Both sides sound like some long-lost gem of Midwestern punk one usually encounters on some Killed By Death comp or one of that series’ many knockoffs. Much primal stomp and smash going on, with high nasal vocals piercing through the carnage via some reverbed transistor radio. Thee birthday gift of the season for that record snob buddy of yours who says nothing interesting has come out of the underground since 1975.  –jimmy (HoZac, hozacrecords.com)


SWEAT SHOP BOYS:
Always Polite Never Happy: EP
Holy shit! A good chef knows how to add just the right ingredients to make a dish sing. One wrong move and the dish is too sweet, too sour, too bland. This band from Israel know how to blend the best parts of bands like the Red Dons, with the quirkiness of Toys That Kill and the pop smarts of any of the Dirtnap crew. Handclaps, organs, sing-a-long choruses? Where do I sign up? Fucking A+. I love this.  –Tim Brooks (Crapoulet, crapoulet.fr)


SWEET MADNESS:
Made in Spokane 1978-1981, Volume 2: LP
I can’t imagine what kind of musical wasteland Tacoma, Washington might have been in the early ‘80s, but there are little kernels of cultural influence that I’m picking up here, on Sweet Madness’s second collection of material: David Byrne/Talking Heads. Small town power pop. Wiry synth lines butting up against fever-bright guitars. A few melodies that strongly remind me of, if you can believe it or not, a precursor to Men Without Hats’ “Safety Dance.” It’s fascinating stuff, if at times somewhat aged. There’s a few missteps—”Flight Number 77,” with its veering, overwrought piano balladry, seems very much a melodramatic product of its time. But then “I’m Not Vicious” is a great, simmering piece of power pop ala Cheap Trick. Seriously might be the heaviest gatefold/vinyl combo I’ve ever seen; they did not skimp on the packaging here. Probably mostly for fans of the era and/or locale, but a cool listen regardless.  –keith (Light In The Attic)


SWIFTUMZ:
Everybody Loves Chris: LP

This Bay Area band seems most at home playing a mix of lush indie pop and the type of bouncy power pop that Mick Jokes was working into “London Calling.” It’s a surprise combination that totally works on the handful of songs where they make it, but the album features a lot of co-writers and isn’t cohesive.

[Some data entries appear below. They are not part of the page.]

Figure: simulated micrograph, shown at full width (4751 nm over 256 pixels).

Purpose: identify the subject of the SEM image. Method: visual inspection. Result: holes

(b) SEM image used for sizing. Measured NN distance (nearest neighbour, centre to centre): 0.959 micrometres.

–Chris Terry (meltersmusic.bandcamp.com)


SYMBOL SIX:
Dirtyland: CD
Sounds like Motörhead and looks like an Affliction T-shirt designed by Captain Spalding.  –Jackie Rusted (Jailhouse, jailhouserecords.com)


TAPE REC:
Death Friends: LP
I was hanging out with my buddy Dugg the other night and randomly decided to put this record on. Out of nowhere, Dugg said, “What the hell is this? Smashing Pumpkins early demos or something?” This is the perfect description for the first song on this LP, and largely representative of what’s to expect from the rest of it. Still listening with Dugg, we both agreed that the next song sounded like the Breeders. Multiple songs have Sonic Youth-esque “guitar freakout” feedback noise parts where sometimes the placement of these “guitar freakout” parts seem like a natural progression within the song, while other times it just seems forced, awkward, and out of place. Dugg and I discussed their overuse of the “guitar freakout” just as an especially awkward-sounding freakout came from the speakers. The ‘90s alternative rock influence prevails throughout, as these guys seem to really wear their influences on their sleeves. The distortion is super heavy on every song, and the songs are all quite poppy with simple single string guitar leads. It would be remiss of me if I did not mention that Tape Rec are from Brazil, so the songs are all sung in Portuguese. While I absolutely think this record is highly derivative and not very original, I’ve found myself listening to it over and over again, which I guess means that I begrudgingly like it.  –Mark Twistworthy (Transfusao Noise, transfusaonoiserecords.blogspot.com)


TEENGENERATE:
Live at the Shelter: LP
I’m not big on live albums, but if there’s a list of essential live albums, this album is solidly near the top. Teengenerate blow through a set of their classics along with a couple of rock’n’roll covers with the reckless abandon expected of them. Besides the rage factor, the recording quality is first-rate. It’s a particularly interesting recording with regard to the guitars. Some of the patented chainsaw fury Teengenerate is famous for is removed, but it only accentuates the guitar playing in a way that brings new light to the band via lowered distortion levels. It goes from chainsaw to lead pipe. It’s a full-on rage. Historically, academically, and thrashingly relevant. Essential? Yes! Do not sleep on this one.  –Billups Allen (Ugly Pop)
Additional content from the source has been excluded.